Skateboarding with the Tooth Fairy
on the Moons of Jupiter
DRAFT (Inheritance, Understanding, and OO Design) DRAFT
Robert Biddle
Victoria University of Wellington
New Zealand
Email: robert@mcs.vuw.ac.nz
Web: http://www.mcs.vuw.ac.nz/~robert
This year, 1999, I had some interesting realisations about
object-oriented design. They happened in conjunction with teaching,
but they're not just about situations that arise in teaching. As I
write this in October, I'm still uncertain how they relate to each
other, or whether they do at all -- but I think they do.
The ideas involved are not completely new. However, it seems a number
of the concepts involved in OO design are elusive, so even reviews and
reminders should not be dismissed lightly.
I think, I hope, I have this got a better grasp of some elusive
concepts than I have had before. This paper is a first attempt to
document the ideas, and describe what I think I learned. In the
sections below, I first outline each of the main ideas, and only then
try and draw them together.
My first teaching experiences of 1999 happened in January, my summer
holidays, and after attending the International Workshop on Software
Reuse in Austin, I visited Rick Mercer at the University of Arizona in
Tucson. It was the start of their semester, and a busy time for Rick,
but I was made very welcome and had a great time.
In Rick's CS2 course, he was just starting to talk about OO design,
and I attended the lectures and tutorial sessions. Rick introduces OO
design with the familiar approach of word analysis followed by CRC
cards and role-play through scenarios. The students are introduced to
the role-play concept by using ``scripted scenarios'', where students
read through a script, each taking a role and reading, like actors in
rehearsal. Rick chose some extroverts to do a demonstration in front
of the whole class, and everyone quickly caught on.

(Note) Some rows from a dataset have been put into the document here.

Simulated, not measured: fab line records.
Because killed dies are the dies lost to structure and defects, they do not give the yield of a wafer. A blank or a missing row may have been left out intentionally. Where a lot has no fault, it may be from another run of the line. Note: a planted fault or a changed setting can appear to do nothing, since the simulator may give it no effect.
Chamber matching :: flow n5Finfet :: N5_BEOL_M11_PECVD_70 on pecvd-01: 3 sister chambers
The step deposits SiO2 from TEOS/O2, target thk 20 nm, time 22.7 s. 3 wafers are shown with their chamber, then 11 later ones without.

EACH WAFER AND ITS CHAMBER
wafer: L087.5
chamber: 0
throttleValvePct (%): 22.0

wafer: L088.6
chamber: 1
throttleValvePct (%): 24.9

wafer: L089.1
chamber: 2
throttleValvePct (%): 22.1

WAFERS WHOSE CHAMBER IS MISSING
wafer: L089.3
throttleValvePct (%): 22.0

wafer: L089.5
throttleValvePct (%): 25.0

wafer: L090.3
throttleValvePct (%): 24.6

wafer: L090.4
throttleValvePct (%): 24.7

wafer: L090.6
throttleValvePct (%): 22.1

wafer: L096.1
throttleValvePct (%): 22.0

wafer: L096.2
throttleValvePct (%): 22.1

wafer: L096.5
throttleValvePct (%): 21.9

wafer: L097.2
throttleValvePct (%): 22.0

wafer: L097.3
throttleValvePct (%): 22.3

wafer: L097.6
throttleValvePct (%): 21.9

The next step was for every student to experience the impact of the
approach on design, and to do this Rick outlined a design by
suggesting key classes, but asked the students to use CRC cards and
role-play to complete the design. This exercise was then attempted by
groups of about 4 students, 3 or 4 groups to a tutorial session, for
about 10 hourly sessions. It was fascinating to watch so many groups
in such a short space of time.
The most important thing I saw was how effective the role-play is,
even for these first-year students, even in their first design
exercise. It took effort and attention, and it took our enthusiasm,
but I was impressed by the result and how quickly it was achieved. I
really did get the idea that in this tight sequence of a lecture and
demonstration, followed by a tutorial group, all the students
developed the essential ``feel'' of the OO design process. I felt
certain it would make them better programmers and designers, if only
because of this early heightened awareness.
In the following lecture, we talked about design quality, and Rick
presented several heuristics. In an experiment, we then presented one
design from the previous day's effort, and asked the students to rate
the design according to the heuristics. We did all this by rapid show
of hands and applause, and it was impressive to see how engaged the
students were, and how rapidly they developed opinions about the
design alternatives and the heuristics.
What did I learn? Simply how effective role-play and scenarios are,
not just for specific designs, but for learning about the
concept of design in the first place. I also saw how the
facilitation, such as scripts and demonstrations, played an important
role. When my own students later tried without such facilitation, I
realised how important it had been.
Role-play with CRC cards seems so good, and it seems most of the
details and rationale have been there from the start.
Even so, it's
tempting to try and make it better, so in the middle of the tutorial
day, Rick and I started exploring extensions. One idea was to use a
card for each object, rather than each class. We also tried
documenting role-play using UML sequence diagrams so that we could
compare results from different designs. Both these ideas seemed sound
and workable, but there are details to check, and interfering with the
simplicity of CRC cards should probably be done only with caution.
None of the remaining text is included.